Third Party Ownership (TPO) & how it has affected us

Liverpool Football Club - General Discussion

Postby C-R » Sun Dec 28, 2014 12:02 pm

Very interesting article this, thing's could have been very different for us...


It is a practice that has been banned in English football for the last seven years. It’s a bugbear of Fifa, and a process few inside the game have any real time for, or understanding of.

Why, then, does third party ownership remain such a big talking point?

Of the many issues facing clubs in the transfer market these days, the issue of TPO is among the most complex. And the most frustrating.

TPO is the agreement between a club and a third party - be it an individual, a consortium or an investment fund - in exchange for owning a percentage of the future transfer value of a player (the so-called ‘economic rights’).

It is a system which is common across South America, as well as Southern and Eastern Europe, where investment companies can turn substantial profits from transferring players.

Clubs like Shakhtar Donetsk, Benfica and current Spanish champions Atletico Madrid have all benefited from the practice, and argue that TPO enables them to purchase players they would otherwise not be able to afford, therefore increasing competition.

Critics, though, claim that the practice interferes with players’ freedom of movement, and takes significant sums of money out of the game.

A recent report from auditors KPMG stated that there is only one guaranteed winner in these deals – the third party investor, while significant money is lost to the game, and many clubs are drawn into a financial dependence. FIFPro, the world players’ union, claim this amounts to “an abuse of our industry” and has likened TPO to “a form of modern-day slavery”.
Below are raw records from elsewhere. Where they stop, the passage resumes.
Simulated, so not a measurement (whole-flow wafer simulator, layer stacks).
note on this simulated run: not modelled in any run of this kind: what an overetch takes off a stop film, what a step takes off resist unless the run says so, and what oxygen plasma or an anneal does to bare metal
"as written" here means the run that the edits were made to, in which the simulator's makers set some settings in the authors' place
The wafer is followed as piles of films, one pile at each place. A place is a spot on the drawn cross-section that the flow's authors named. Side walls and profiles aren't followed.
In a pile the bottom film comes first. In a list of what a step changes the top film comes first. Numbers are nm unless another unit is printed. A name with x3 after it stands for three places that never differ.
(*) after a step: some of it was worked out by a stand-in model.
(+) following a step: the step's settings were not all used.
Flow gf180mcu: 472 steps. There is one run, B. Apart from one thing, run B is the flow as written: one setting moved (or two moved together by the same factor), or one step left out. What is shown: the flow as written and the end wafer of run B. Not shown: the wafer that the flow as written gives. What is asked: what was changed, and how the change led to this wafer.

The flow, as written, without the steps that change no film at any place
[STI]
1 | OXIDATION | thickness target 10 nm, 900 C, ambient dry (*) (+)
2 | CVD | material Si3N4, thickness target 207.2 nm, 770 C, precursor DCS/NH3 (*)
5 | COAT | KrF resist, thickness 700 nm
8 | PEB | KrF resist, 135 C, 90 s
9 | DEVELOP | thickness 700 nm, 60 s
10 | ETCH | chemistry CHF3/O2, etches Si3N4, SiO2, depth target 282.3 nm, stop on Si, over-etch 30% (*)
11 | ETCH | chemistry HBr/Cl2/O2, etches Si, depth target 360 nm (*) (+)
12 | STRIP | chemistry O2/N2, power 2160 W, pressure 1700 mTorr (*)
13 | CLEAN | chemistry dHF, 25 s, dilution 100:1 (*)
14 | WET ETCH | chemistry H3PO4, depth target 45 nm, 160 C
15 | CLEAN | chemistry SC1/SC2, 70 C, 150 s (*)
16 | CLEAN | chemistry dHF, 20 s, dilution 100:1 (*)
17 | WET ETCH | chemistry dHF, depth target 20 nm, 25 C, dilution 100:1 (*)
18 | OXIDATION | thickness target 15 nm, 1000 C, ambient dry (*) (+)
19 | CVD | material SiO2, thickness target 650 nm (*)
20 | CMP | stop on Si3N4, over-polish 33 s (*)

In the Premier League, the practice is already banned. The cases of Carlos Tevez and Javier Mascherano, brought to England by a third-party investment group in 2006, brought about a significant change in league legislation. Rules U39 and U40 now outlaw any kind of TPO in the Premier League.

Mascherano, of course, ended up at Liverpool. Indeed, it was the Reds’ pursuit of the player which, in essence, blew the lid off TPO in this country.

Mascherano’s economic rights, like those of Tevez, were “owned” by investment groups linked to the businessman Kia Joorabchian.

Joorabchian’s main company, Media Sports Investments (MSI), had previously agreed a 10-year mutual arrangement with the Brazilian club Corinthians, whereby it would provide money to cover running costs at the club, in exchange for a significant share (51%) of any future profits.

That, of course, included money made from transfers. So when Tevez and Mascherano, both full Argentine internationals, were parachuted into Corinthians by their ‘owners’, MSI then stood to make substantial profits from the pair’s next move.

That next move would be to England. West Ham signed the pair in a sensational double deal in August 2006, but neither were destined to stay long at Upton Park.

By January 2007, Liverpool were in for Mascherano, and informed the Premier League that they were seeking to register the player using the same terms as West Ham had used a few months earlier.

The Premier League, with reservations about the deal, asked West Ham to submit all documents relating to the original Tevez and Mascherano transfers, found irregularities and launched an investigation.

Liverpool, after a delay of almost three weeks, eventually completed the transfer, though they were forced to make adjustments to its structure, in order to avoid a similar investigation.

West Ham, meanwhile, were fined £5.5m for not disclosing all the documents relating to the original transfers (and for breaching a rule which stated that external companies must not influence a club’s transfer policy), and after a series of court cases, Premier League clubs eventually agreed to prohibit TPO.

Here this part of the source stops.